I query an optional component mutably in bevy and it compiles but does not modify it. Why?

Question

The unofficial bevy cheat book explains how queries work:

The first type parameter for a query is the data you want to access. Use & for shared/readonly access and &mut for exclusive/mutable access. Use Option if the component is not required (you want to access entities with or without that component). If you want multiple components, put them in a tuple.

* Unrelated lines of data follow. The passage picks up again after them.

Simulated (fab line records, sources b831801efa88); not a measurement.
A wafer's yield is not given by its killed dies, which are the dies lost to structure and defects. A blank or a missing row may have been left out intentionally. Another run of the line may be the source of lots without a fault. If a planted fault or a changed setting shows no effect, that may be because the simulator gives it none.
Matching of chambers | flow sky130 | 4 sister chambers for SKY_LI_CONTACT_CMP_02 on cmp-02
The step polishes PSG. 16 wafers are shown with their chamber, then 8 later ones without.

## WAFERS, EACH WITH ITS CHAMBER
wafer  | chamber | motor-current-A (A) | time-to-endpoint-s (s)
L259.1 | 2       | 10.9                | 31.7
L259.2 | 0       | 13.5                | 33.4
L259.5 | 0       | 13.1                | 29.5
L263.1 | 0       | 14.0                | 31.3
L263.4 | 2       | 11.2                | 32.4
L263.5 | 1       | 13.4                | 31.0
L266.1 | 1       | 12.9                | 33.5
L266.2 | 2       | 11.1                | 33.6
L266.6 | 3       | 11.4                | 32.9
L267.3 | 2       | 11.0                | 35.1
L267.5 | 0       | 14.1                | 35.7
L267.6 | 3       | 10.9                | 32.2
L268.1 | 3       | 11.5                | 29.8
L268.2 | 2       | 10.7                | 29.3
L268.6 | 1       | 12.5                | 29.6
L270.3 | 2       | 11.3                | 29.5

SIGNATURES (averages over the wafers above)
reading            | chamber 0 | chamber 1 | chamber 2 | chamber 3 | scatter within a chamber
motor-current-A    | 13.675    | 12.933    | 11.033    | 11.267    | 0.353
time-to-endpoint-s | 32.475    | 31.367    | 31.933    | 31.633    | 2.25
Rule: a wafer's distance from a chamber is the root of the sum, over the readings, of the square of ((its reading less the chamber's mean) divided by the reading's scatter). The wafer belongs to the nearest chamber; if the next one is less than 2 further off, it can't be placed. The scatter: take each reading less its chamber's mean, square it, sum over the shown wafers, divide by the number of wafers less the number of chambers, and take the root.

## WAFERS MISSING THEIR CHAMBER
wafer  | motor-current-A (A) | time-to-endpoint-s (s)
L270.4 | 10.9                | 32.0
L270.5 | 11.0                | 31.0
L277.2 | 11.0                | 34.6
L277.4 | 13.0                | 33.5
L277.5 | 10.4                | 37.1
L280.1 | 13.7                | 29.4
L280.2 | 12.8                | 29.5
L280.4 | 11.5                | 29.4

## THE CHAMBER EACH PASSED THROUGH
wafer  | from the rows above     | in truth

It implies that I could specify something like this to modify an Optional component and also seeing the entities where it is None:

fn my_mut_system(query: Query<(&Person, Option<&mut Name>)>) {
  // I can mutate the Name here, if the person has one.
}

But i couldn't get that to work. (Solution at the end of the question).
While attempting, I ran into an example that compiles but does the wrong thing, and I would like to understand what is going on.

---

What i Tried

Readonly Optional works:

fn my_second_system(query: Query<(&Person, Option<&Name>)>) {
    for (_person,name) in &query {
        println!("Hello Again, {:?}", name);
    }
}

Fetching only the components that have a Name, also works:

// Fetching Name directly: works
fn my_update_system(query: Query<&Name, With<Person>>) {
    for name in &query {
        println!("Hello, {}", name.0);
    }
}

And if I add a lot of mut keywords, I can even mutate the name:

fn my_update_system(mut query: Query<&mut Name, With<Person>>) {
    for mut name in &mut query {
        println!("Hello, {}. I'll call you Bernhard.", name.0);
        name.0 = "Bernhard".to_string();
    }
}

That all works. The name change is reflected in further systems.

But when I try to also receive the components that do not have a name, I struggle:

// This builds but does the wrong thing!
fn my_mut_system(query: Query<(&Person, Option<&mut Name>)>) {
    for (_person, mut name_option) in &query {
        if let Some(ref mut name) = &mut name_option {
            println!("Hello a third time, {:?}", name);
            *name = &Name("Renamedinho".to_string());
        } else {
            println!("Hello, Anon.");
        }
    }
}

This example builds and runs without warnings, but the next system (chained after this my_mut_system) does not see the name change.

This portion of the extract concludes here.